More than three years have passed since the Lehman Brothers collapse shoved the United States economy to the brink of a second Great Depression. And today, with unemployment and home foreclosure rates still high, it’s easy to understand why Americans remain glum about their economic futures.
Indeed, the conventional wisdom stipulates that the BRIC nations of Brazil, Russia, India, and China collectively represent the rising economic powers of the 21st century. India, in particular, has been praised by many economists for its combination of political democracy, economic capitalism, and English-fluent western culture.
Before Americans permit themselves to feel too threatened by the Indian economy, though, they may wish to consider a watershed decision that was announced by government officials in New Delhi last week. Apparently, India is not as prepared to embrace the principles of free-market global capitalism as its government previously led us to believe. And as a result, India’s economic competitiveness may well suffer the consequences of domestic protectionism.
A Nation Of Shop Owners
Throughout history, the structure of India’s retail economy has remained rooted in community tradition. As was the case in the pre-industrial era of the United States, the vast majority of Indian citizens purchase merchandise from the owners of tiny, privately owned kirana shops.
Some Americans still bemoan the loss of traditional self-employed shop keepers; nevertheless, they have continually flocked to successively larger and more efficient retailers. Indeed, American shoppers themselves have accelerated the modernization of the consumer economy by gravitating from urban department stores (like Wanamaker’s and Macy’s) to suburban mall-based chains (like Sears and J.C. Penney), and then on to warehouse style superstores (like Walmart and Costco).
Late last month, Indian government representatives finally announced that they would permit foreign retailers to operate majority-owned supermarkets within their national borders. In fact, they explicitly acknowledged that they hoped this decision would trigger the modernization of their retail industry. However, after just a few weeks of protest by protectionist domestic forces, the Indian government suddenly decided to reverse course last week.
Why does it matter whether consumers purchase merchandise from tiny shops or gigantic super-stores? How does it affect the economy of a nation?
To be sure, many pundits bewail the loss of traditional American downtowns, with their tiny privately owned shops, to large-scale suburban developments. To such traditionalists, American society would be far more prosperous if citizens shun the automobile culture and embrace “livable” communities, residing in homes that are located within walking distance of human scale business districts.
Although towns in states such as Oregon and Vermont have indeed prospered within such urban planning environments, the modern American economy has nevertheless reaped the benefits of expanding economies of scale. Walmart, for instance, has grown to become the largest employer in the United States, selling merchandise to American consumers at prices far cheaper than any one could possibly find at smaller stores.
Why Competition Matters
It is important to note that the Indian government hasn’t simply limited the size of newly proposed domestic retail projects. It also continues to protect Indian-owned businesses by prohibiting any retail projects, of any size, that are majority owned by foreign firms.
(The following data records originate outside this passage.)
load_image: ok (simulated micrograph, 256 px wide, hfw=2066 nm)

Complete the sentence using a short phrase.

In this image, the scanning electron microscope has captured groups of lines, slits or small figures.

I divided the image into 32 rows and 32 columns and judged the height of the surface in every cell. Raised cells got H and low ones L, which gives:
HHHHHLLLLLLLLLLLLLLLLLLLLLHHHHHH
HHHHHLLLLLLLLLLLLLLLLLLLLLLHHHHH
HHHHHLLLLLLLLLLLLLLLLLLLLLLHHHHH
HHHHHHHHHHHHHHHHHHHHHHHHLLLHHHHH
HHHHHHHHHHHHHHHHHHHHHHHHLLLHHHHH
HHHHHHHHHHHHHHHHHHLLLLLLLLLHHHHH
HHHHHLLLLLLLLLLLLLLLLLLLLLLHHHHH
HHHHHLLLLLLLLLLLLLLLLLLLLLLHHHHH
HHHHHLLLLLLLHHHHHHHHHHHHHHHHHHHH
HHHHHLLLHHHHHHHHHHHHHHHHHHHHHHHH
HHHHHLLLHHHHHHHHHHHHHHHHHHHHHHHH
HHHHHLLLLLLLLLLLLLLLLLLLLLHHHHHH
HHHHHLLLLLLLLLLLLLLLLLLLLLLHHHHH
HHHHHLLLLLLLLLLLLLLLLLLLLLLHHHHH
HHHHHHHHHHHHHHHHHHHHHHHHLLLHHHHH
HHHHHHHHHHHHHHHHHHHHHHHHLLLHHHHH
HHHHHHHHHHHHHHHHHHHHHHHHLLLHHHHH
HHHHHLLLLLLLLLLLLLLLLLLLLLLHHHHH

Such a decision clearly limits the amount of competition that can occur in the retail industry, a limitation that profoundly affects the market itself. That’s because competition, by its very nature, drives innovation in product characteristics, customer service, and other functions.
Consider, for instance, whether Microsoft would have been driven to improve its Windows software if not for the competitive challenges of firms like Apple and Google. And consider whether American, Delta, and United Airlines would have been similarly driven without competition from rivals like Southwest and JetBlue.
Does any one doubt that product and service innovation would slow if such competitive forces were to suddenly disappear? In the Indian retail industry, though, such forces have never been present at all.
Protectionism, American Style
The United States, of course, is hardly a pure bastion of free market capitalism. Insurance companies, for instance, are still restricted from selling certain types of policies across state lines. And many American farmers are still paid subsidies to help protect them from market price fluctuations.
The American retail industry, though, is continually challenged by foreign store chains at both ends of the economic spectrum. The Swedish mass market “fast fashion” retailer Hennes & Mauritz (H&M), for instance, has expanded from a single American location to almost two hundred in slightly over a decade. And in the automobile sector, numerous European and Asian manufacturers compete with America’s “Big Three” in the United States.
So despite its continuing economic doldrums, the American economy still maintains competitive advantages that do not exist in other nations. Such advantages may yet succeed in generating levels of economic activity that can return the nation to prosperity.